February 25, 2010
Workplace gendered tradeoffs lead to economic inequalities for women
Despite big changes over recent decades, workplace gender inequalities endure in the United States and other industrialized nations around the world. These inequalities are created by facets of national social policy that either ease or concentrate the demands of care giving within households and shape expectations in the workplace, according to UW sociologists.
In a new book, Gendered Tradeoffs: Family, Social Policy and Economic Inequality in Twenty-One Countries, Becky Pettit and Jennifer Hook contend workplace equality for women boils down to not only whether women are included in the work force but on how they are included. Pettit is an associate professor of sociology and Hook is a research scientist in the School of Social Work.
The book, which looks at levels of women’s employment, number of hours worked, occupational integration, and wage equality, draws on the ongoing Luxembourg Income Study. The study is a repository of data collected in a number of countries, and for the book, the UW authors look at Sweden, Finland, Denmark, Norway, United Kingdom, Czech Republic, Canada, Australia, Austria, Russian Federation, France, Luxembourg, the Netherlands, Germany, Slovenia, Hungary, Belgium, Poland, Italy, Spain and the U.S.
There are vast differences in women’s economic fortunes in these countries and in no one country do women do well on all measures of equality. Italy, for example, ranks first in wage equality but is 20th in the number of women employed. Sweden is No. 1 in women’s employment but is only 14th in full-time work and while Belgium is first in occupational integration, it is 18th in women’s employment.
Policies governing gender equality and inclusion in the workplace vary drastically in these countries, and Pettit contends that in order to understand gender inequality in the workplace, it is necessary to consider to how a nation’s family policies affect the division of household labor.
“Our argument is that gender inequality in the workplace is in a large part due to bearing and rearing children. There are economically successful women everywhere, but exactly how women manage the dual demands of work and home varies a lot. The biggest differences come when people have children and when those children are young,” she said. “Some countries support working women publicly by providing child care. What we have in the United States are private solutions to child care. People who have more resources can maximize their employment and pay for child care. Some nations are more generous, and the U.S. is way behind them in providing early childhood education, child care and paid maternity leave.”
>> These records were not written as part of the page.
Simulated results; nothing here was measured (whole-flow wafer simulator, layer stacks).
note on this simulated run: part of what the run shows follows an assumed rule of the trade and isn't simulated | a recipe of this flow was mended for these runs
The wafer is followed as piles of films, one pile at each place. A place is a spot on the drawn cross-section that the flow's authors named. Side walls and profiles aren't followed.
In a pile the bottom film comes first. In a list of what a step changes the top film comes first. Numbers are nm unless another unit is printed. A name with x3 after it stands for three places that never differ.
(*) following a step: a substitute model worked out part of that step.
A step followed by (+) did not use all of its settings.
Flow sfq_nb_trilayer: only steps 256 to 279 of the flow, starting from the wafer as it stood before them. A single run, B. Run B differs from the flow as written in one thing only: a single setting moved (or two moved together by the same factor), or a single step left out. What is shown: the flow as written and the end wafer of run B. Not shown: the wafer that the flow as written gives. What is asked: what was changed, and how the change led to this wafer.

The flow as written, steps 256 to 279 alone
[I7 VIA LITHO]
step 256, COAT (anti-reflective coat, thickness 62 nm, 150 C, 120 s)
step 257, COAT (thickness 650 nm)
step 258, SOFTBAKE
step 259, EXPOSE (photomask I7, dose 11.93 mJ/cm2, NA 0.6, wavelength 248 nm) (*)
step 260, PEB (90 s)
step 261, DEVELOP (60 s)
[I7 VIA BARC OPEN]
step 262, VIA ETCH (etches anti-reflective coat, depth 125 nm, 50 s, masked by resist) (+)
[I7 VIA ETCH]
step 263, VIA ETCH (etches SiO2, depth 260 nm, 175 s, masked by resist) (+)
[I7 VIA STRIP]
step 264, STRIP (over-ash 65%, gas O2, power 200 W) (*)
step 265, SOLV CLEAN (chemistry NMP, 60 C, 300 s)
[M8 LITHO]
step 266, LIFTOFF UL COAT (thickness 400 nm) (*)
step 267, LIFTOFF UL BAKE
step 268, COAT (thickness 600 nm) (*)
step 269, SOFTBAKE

Even so, state subsidized family-friendly policies don’t guarantee women can achieve equality in the workplace. Some of these policies foster the growth of part-time employment — which is a dead end for advancement — and creates work segregation and wage inequality, the UW authors said.
So where is the best place for a woman to work and live?
“My answer depends on what a woman wants, how much education she has and what resources are available to support her and her family,” said Pettit. “If you want to be a stay at home mother, Germany has a very extensive home leave policy. If you want to work full-time and have kids, the U.S. isn’t bad if you can afford quality child care. If you want to work part-time, Sweden and Denmark have very good child care. And if you want to have your husband involved in child care, Finland is a good choice.
“In the U.S. very well-educated women are more likely to use substitute labor for child care. But this is not the case for low-income women, and this can lead to a two-tiered economic system that penalizes many women.”